French government introduces slew of measures to spur housing recovery

Reeling under a housing slump, the French government has promised several new measures to make loans easier for home buyers and to simplify building regulations.
The government has decided to continue providing interest-free loans to first time home buyers with low incomes. The scheme, which is already in existence, was to be stopped by the year-end, but the deadline will now be extended for at least next three years.
Access to these interest free loans will also be widened. Currently, nearly 45,000 first time buyers avail of these mortgages. The government aims to boost this to at least 70,000 within a year. Other measures include increasing eligible income limits for home borrowers.

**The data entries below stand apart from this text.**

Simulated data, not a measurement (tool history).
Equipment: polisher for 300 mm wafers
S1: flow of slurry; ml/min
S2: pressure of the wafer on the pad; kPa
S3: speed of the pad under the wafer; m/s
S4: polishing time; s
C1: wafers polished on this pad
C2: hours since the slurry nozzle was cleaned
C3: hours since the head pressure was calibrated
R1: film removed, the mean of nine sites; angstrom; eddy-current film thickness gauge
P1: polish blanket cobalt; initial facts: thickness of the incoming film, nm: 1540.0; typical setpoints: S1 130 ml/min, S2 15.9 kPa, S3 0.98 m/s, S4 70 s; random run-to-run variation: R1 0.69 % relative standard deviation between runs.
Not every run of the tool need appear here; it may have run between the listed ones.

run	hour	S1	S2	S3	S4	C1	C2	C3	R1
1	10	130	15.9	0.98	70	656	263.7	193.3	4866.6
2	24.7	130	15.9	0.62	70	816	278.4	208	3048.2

About 50 new measures will also be introduced to simplify the building regulations. Many of these regulations are aimed at clearing bureaucratic hurdles which developers face while launching housing projects in France. The government has also decided to relax parking space requirements in new apartment buildings.
President Francois Hollande had promised to build 500,000 new homes a year during his election campaign before taking office in 2012, but only 350,000 homes are actually being built, not enough to meet demand.
There are widespread concerns over the impact of housing sector’s poor performance on the French economy. Housing starts in May dropped to their lowest level since 1998.
A record drop in the number of households buying residential real estate has amplified the sense of crisis.  The number fell by 2.6% in the first quarter of this year, the biggest drop since the 2008 financial crisis.